Finance Factors, Inc. was a subsidiary of CGS Real Estate Company, Inc., a
national real estate company. In July 1995, Finance Factors, Inc. merged with
Bancor Real Estate Company, Inc., another subsidiary of CGS Real Estate Company,
Inc.
The Partnership's first real estate investment was for the acquisition of land
and development of a 41,000 square foot office project in San Bernardino,
California known as Sierra Commercenter. This property was subsequently sold by
the Partnership. In 1983, the Partnership acquired land in San Ramon, California
as the first step in development of the Sierra Creekside office project (the
"Property"), a 47,800 square foot building that was completed in October 1984.
In February 1994, the Partnership created a California general partnership
(Sierra Creekside Partners) with Sierra Mira Mesa Partners ("SMMP") to
facilitate cash contributions by SMMP for the continued development and
operation of the Sierra Creekside property. The Partnership contributed the
Property and SMMP contributed cash to this newly formed California general
partnership. At December 31, 1997, the Partnership's remaining real estate asset
is a 95.04% interest in Sierra Creekside Partners.

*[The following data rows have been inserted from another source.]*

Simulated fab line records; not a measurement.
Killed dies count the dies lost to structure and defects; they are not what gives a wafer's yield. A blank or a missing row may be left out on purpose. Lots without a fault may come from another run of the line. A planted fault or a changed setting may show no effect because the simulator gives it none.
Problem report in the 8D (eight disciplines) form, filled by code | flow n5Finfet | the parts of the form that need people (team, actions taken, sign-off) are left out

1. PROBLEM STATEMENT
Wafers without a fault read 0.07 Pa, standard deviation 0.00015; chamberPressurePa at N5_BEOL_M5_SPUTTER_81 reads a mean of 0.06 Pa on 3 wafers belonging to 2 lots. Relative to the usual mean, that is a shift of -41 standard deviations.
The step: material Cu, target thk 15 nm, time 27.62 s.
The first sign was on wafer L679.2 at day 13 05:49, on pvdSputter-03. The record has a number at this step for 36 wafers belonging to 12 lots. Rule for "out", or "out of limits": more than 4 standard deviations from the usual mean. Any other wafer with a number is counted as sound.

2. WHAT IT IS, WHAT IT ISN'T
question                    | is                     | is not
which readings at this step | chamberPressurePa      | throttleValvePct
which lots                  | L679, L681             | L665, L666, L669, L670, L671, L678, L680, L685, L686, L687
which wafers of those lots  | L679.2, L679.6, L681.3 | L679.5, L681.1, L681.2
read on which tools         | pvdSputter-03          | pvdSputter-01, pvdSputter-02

BASIS OF FINANCIAL STATEMENTS
The Partnership maintains its books and prepares its financial statements in
accordance with generally accepted accounting principles. However, the
Partnership prepares its tax returns on the accrual basis of accounting as
defined by the Internal Revenue Code with adjustments to reconcile book and
taxable income (loss) for differences in the treatment of certain income and
expense items. The accompanying financial statements do not reflect any
provision for federal or state income taxes since such taxes are the obligation
of the individual partners.
The preparation of financial statements in conformity with generally accepted
accounting principles requires management to make estimates and assumptions that
affect the reported amounts of assets and liabilities and disclosure of
contingent assets and liabilities at the date of the financial statements and
the reported amounts of revenues and expenses during the reported period. Actual
results could differ from those estimates.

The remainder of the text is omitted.